Pierre-Yves David <pierre-yves.david@fb.com> [Tue, 05 Aug 2014 14:56:25 -0700] rev 22023
simplemerge: burn "minimal" feature to the ground
Matt Mackall said:
The goal of simplemerge should have always been to be a drop-in
replacement for RCS merge. Please nuke this minimization thing entirely.
This whole things is now dead.
Pierre-Yves David <pierre-yves.david@fb.com> [Tue, 29 Jul 2014 11:55:01 -0700] rev 22022
merge: use no-minimal for premerge too
ecc1387138ba disabled minimal for `internal:merge` but forgot to also disabled
it for premerge. This is now done.
This gives me an occasion to shamelessly includes my explanation of why this
minimisation feature must disappear:
[this is why it's pointless to reject patches with misspellings in the
description - mpm]
Detailled explanation
=====================
The ``simplemerge`` code use in ``internal:merge`` has a feature called
"minimization". It reprocess conflicting chunks to find common changes
inside them and excludes such common sections from the marker.

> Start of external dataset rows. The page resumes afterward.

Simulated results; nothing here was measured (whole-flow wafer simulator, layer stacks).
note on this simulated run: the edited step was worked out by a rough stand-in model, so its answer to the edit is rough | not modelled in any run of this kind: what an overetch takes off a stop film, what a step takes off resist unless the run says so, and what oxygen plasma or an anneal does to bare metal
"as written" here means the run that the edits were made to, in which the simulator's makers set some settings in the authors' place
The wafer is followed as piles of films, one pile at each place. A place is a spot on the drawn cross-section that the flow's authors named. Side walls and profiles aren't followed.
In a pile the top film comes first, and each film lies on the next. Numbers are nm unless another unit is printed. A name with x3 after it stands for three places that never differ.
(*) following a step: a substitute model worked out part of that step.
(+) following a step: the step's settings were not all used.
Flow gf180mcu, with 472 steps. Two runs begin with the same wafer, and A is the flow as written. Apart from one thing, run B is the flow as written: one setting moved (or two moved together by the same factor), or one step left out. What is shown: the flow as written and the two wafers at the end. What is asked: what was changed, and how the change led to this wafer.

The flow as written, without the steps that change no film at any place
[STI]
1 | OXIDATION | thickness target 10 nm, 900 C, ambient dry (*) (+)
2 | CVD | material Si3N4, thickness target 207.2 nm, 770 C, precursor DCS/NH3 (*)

This approach seems a significant win at first glance but produces very
confusing results in some other cases.
Simple example
--------------
A simple example is enough to show the benefit of this feature. In this merge,
both sides change all numbers from letters to digits, but one side is also
changing some values.
$ cat << EOF > base
> Small Mathematical Series.
> One
> Two
> Three
> Four
> Five
> Hop we are done.
> EOF
$ cat << EOF > local
> Small Mathematical Series.
> 1
> 2
> 3
> 4
> 5
> Hop we are done.
> EOF
$ cat << EOF > other
> Small Mathematical Series.
> 1
> 2
> 3
> 6
> 8
> Hop we are done.
> EOF
In the minimalists case, the markers focus on the disagreement between the two
sides.
$ $TESTDIR/../contrib/simplemerge --print local base other
Small Mathematical Series.
1
2
3
<<<<<<< local
4
5
=======
6
8
>>>>>>> other
Hop we are done.
warning: conflicts during merge.
[1]
In the non minimalist case, the whole chunk is included in the conflict marker.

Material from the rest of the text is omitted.